Wolfers writes, “I can’t tell you where Piketty has been least popular, because below a certain level of search activity, Google doesn’t release the actual numbers.” So he proceeds to leave 24 states out of his analysis (this will become important). Using per-capita income (converted to z-scores), and dropping 24 states plus the ridiculous outlier of DC, this is Wolfers’ income result (my calculations; he just showed scatter plots):


OK, leaving out the bottom half of the Piketty distribution, there is a strong positive relationship between per capita income and Piketty Google searches. Congratulations, you can have three jobs as an economist!
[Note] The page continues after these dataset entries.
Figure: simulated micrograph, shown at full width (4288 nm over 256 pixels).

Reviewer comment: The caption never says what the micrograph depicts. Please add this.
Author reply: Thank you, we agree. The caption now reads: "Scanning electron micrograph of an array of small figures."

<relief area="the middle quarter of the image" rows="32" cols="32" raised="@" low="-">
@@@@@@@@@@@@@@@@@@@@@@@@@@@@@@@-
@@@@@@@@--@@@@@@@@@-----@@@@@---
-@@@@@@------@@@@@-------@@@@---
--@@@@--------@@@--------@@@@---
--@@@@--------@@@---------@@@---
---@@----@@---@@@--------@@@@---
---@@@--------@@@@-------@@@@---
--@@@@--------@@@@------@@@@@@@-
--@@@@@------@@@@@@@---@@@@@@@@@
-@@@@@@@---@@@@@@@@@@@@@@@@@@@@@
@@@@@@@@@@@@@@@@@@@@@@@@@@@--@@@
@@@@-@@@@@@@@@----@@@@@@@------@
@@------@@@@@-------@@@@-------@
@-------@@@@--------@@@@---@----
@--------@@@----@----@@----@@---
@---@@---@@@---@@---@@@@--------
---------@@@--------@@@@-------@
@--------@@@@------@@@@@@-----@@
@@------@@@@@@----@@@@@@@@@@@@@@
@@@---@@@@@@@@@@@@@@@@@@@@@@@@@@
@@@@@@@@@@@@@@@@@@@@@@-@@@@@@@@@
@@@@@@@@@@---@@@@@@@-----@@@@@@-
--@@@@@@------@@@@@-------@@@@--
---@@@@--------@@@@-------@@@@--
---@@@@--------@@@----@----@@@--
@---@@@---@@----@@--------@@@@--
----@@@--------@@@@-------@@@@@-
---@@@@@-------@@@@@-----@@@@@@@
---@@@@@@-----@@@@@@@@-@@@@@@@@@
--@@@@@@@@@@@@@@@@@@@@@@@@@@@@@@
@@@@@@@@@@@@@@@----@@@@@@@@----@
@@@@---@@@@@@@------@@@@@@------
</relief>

I kid Wolfers. But, come on! I don’t know what kind of data operation they’re running over there at the Upshot, but I would expect Wolfers to take it up a notch. First, control for college completion (percent of folks ages 25+ with a BA or more, also z-scored). See how it shows… oops:


The income effect is reduced but the education effect isn’t significant. (See how I showed you that instead of just going right to the results that support my argument?)

But go back to Wolfers leaving out the bottom half of the Piketty distribution. What’s wrong with that? I’m sure there’s some statistical way of explaining that, but just eyeballing it you’d have to say dropping those cases could cause trouble. The censored cases all have values of -.64 on the search variable. The relationship with income is weaker when the censored cases are included (shown in the red line) versus when he limits it to the top half of Piketty states (blue line):


What to do about this? An easy thing is just to include the censored cases at their values of -.64, just pretending -.64 is a legitimate value. That gives:


Now the income effect is reduced about three-quarters, and the college completion effect is three-times as large (with a t-stats to match).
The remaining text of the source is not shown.